HydrogenAudio

Hydrogenaudio Forum => Scientific Discussion => Topic started by: fooball on 2024-04-05 08:23:28

Title: Pitch Shifting in the Encoded Domain
Post by: fooball on 2024-04-05 08:23:28
This is a question for those who (unlike me) understand the nuts and bolts of compression algorithms.

I have an interest in high quality real-time tempo shifting (which requires pitch shifting to restore the pitch after resampling).  I presume one way of pitch shifting involves FFT into the frequency domain, shifting the frequency components, and then FFT back into the time domain.

What I am curious about is whether any compression formats save the payload as frequency components, and could therefore perform the pitch shifting directly, in the compressed data prior to decoding for playback.  Eg wavelets.

Title: Re: Pitch Shifting in the Encoded Domain
Post by: DVDdoug on 2024-04-06 19:44:23
I believe MOST lossy compression works in the frequency domain.   So it should be possible. 

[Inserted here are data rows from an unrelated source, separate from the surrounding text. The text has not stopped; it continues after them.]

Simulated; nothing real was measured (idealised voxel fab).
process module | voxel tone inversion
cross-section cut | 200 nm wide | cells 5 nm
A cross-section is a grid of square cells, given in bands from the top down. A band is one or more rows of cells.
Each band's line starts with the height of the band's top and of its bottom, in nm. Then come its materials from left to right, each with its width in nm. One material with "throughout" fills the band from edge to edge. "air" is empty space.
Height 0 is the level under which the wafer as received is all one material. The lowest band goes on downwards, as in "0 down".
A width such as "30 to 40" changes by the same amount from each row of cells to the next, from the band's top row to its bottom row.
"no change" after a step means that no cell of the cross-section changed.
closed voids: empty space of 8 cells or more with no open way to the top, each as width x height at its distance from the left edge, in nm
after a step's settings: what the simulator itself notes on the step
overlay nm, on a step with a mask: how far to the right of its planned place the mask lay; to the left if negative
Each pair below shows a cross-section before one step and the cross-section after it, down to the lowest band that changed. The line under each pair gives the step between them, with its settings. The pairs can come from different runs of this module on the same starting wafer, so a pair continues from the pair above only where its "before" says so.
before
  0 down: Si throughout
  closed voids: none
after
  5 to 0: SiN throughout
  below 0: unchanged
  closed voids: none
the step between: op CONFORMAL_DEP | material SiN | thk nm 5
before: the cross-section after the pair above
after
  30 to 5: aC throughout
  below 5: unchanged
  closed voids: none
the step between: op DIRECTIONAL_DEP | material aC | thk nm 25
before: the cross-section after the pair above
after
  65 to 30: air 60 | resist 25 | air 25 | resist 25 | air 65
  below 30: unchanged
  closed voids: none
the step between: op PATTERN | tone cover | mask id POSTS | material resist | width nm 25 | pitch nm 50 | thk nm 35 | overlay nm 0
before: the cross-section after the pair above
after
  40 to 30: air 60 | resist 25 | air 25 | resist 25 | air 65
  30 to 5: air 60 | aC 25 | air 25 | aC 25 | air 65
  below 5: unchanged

But existing editors like Mp3DirectCut that work without de-compressing/re-compressing don't go that "deep" into processing.   i.e. They  don't do equalization or mixing, etc.
Title: Re: Pitch Shifting in the Encoded Domain
Post by: saratoga on 2024-04-06 20:54:45
have an interest in high quality real-time tempo shifting (which requires pitch shifting to restore the pitch after resampling).  I presume one way of pitch shifting involves FFT into the frequency domain, shifting the frequency components, and then FFT back into the time domain.

There is a lot more to it.  Take a look at this tutorial:  https://www.guitarpitchshifter.com/algorithm.html

What I am curious about is whether any compression formats save the payload as frequency components, and could therefore perform the pitch shifting directly, in the compressed data prior to decoding for playback.  Eg wavelets.

Almost all lossy formats do, but that doesn't really help you with tempo adjustment.
Title: Re: Pitch Shifting in the Encoded Domain
Post by: fooball on 2024-04-06 23:16:31
Okay... I guess I knew that much already.

Is it true that the ear is only sensitive to frequency, not phase?

Supposing that to be true, then if a signal were represented as a series of overlapping wavelets (which themselves do not contain discontinuities), wouldn't transposing wavelets with equivalent wavelets but at a shifted frequency achieve the effect of pitch shifting?  That's my idea, anyway.